The Public Prosecutor’s Office claims that the then president approved a plan to kill his political rival
The former president's defense is "outraged by the accusations" and describes the complaint as "incoherent"
The Attorney General’s Office of Brazil has filed a suit against former Brazilian President Jair Bolsonaro and another thirty people on Tuesday for an attempted coup after the victory of Luiz Inácio Lula da Silva in the 2022 presidential elections, in what has been the first complaint against a former head of state of the Ibero-American country for trying to attack the rule of law.
The Attorney General, Paulo Gonet, has accused a total of 34 people of “incentivizing and carrying out acts against the Three Powers and against the democratic rule of law,” in reference to the January 2023 assault by a mob of supporters of the former president protesting the election result.
In particular, those accused have been charged with armed criminal organization, attempted violent abolition of the democratic rule of law, coup d’état, qualified damage with violence and serious threat against property and with considerable harm to the victim, and deterioration of property.
“The accusations are based on documents, digital files and exchanges of messages that reveal the scheme of breaking the democratic order. And they describe in detail the conspiratorial plot mounted and executed against democratic institutions. The organization had as leaders the president and his vice-presidential candidate,” reads a statement.
The Public Prosecutor’s Office has stressed that Bolsonaro, “together with other people, both civilian and military, tried in a coordinated manner to prevent the fulfillment of the result of the 2022 presidential elections.” However, it has specified that “the plan began in 2021.”
According to the complaint, during the far-right leader’s mandate, he “adopted an increasing tone of rupture with institutional normality in his repeated public statements, in which he expressed his dissatisfaction with decisions of higher courts and with the current electronic electoral system.”
“This escalation gained further momentum when (…) Lula, seen as the strongest contender in the electoral race, became eligible, due to the annulment of his criminal convictions,” the document reads.
In addition, in July 2022, Bolsonaro met with diplomatic representatives accredited in the country “to verbalize the known and denied accusations of fraud in electronic voting machines.” During the second round of elections, security agencies were mobilized “to prevent voters from voting for the opposition candidate.”
He also pointed out that “those involved maintained their rhetoric of fraud and maintained their activism with camps set up in front of Army barracks in several capitals of the country,” while “the criminal organization pressured” senior Army officials, “writing letters and agitating colleagues in favor of forceful actions on the political stage to prevent the president-elect from taking office.”
Gonet has declared that Bolsonaro “approved” an organized plan to carry out the coup, in which “even the death” by poisoning of the president-elect (Lula) “of his vice president, Geraldo Alckmin, and the use of “weapons of war” against Supreme Court judge Alexandre de Moraes were admitted.”

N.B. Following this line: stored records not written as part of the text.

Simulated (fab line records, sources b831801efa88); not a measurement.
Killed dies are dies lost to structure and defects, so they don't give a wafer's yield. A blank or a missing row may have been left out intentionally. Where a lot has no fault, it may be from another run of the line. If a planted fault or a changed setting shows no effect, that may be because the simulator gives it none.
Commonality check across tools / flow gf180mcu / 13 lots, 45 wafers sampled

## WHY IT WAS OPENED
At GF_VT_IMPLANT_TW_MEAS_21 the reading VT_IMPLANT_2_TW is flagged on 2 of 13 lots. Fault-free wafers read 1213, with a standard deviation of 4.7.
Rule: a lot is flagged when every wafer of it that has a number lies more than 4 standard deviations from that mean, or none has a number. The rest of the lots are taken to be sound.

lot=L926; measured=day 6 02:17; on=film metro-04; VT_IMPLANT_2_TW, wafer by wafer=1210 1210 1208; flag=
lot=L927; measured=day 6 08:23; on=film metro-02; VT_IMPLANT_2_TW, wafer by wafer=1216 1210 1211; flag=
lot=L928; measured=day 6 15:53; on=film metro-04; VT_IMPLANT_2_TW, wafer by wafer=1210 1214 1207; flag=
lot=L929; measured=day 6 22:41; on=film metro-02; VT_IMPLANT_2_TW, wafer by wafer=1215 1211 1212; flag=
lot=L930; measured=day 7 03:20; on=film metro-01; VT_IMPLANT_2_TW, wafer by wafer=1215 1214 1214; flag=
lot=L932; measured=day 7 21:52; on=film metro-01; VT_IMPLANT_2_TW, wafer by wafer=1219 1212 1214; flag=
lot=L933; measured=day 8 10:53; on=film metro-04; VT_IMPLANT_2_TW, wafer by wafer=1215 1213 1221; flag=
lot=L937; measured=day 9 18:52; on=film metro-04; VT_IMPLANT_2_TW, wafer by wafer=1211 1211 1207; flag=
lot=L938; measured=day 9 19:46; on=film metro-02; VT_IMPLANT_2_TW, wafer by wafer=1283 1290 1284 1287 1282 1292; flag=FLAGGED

“The violence of January 8 (2023) was the last attempt. The organization encouraged the mobilization of the group of people in front of the Army Headquarters in Brasilia, which called for military intervention in politics. The participants made the tour accompanied and escorted by military police from the Federal District, invading and vandalizing the headquarters of the Three Powers. The episode generated losses of more than 20 million Brazilian reals (3.4 million euros),” he added.
BOLSONARO’S DEFENSE, OUTRAGED BY THE ACCUSATIONS
The former president’s legal team has said it is “shocked and outraged by the accusations made by the Prosecutor’s Office,” since, as it has asserted, Bolsonaro “has never supported any movement that seeks to deconstruct the democratic rule of law or the institutions that enable it.”
In a statement published by lawyer Paulo Cunha, the defense has asserted that “despite two years of investigations – a period in which he was the subject of exhaustive investigative efforts, largely supported by invasive precautionary measures, including the preventive detention of close supporters – no element was found that even remotely linked” Bolsonaro “to the narrative constructed in the complaint.”
“There is no message from the (then) president that supports the accusation, despite a search carried out on his personal phones. The inept accusation goes so far as to attribute to him participation in contradictory plans and based on a single plea agreement, altered several times, by an informant who questions his own voluntariness,” he said.
Therefore, he considered that “it is no coincidence that he changed his version countless times to build a fantastic narrative.” “Bolsonaro trusts Justice and, therefore, believes that this complaint will not prosper due to its precariousness, incoherence and lack of truthful facts to support it before the Judiciary,” he concluded.
In the event that the Supreme Court admits the complaint, the former president will become an accused and will face criminal proceedings in the courts.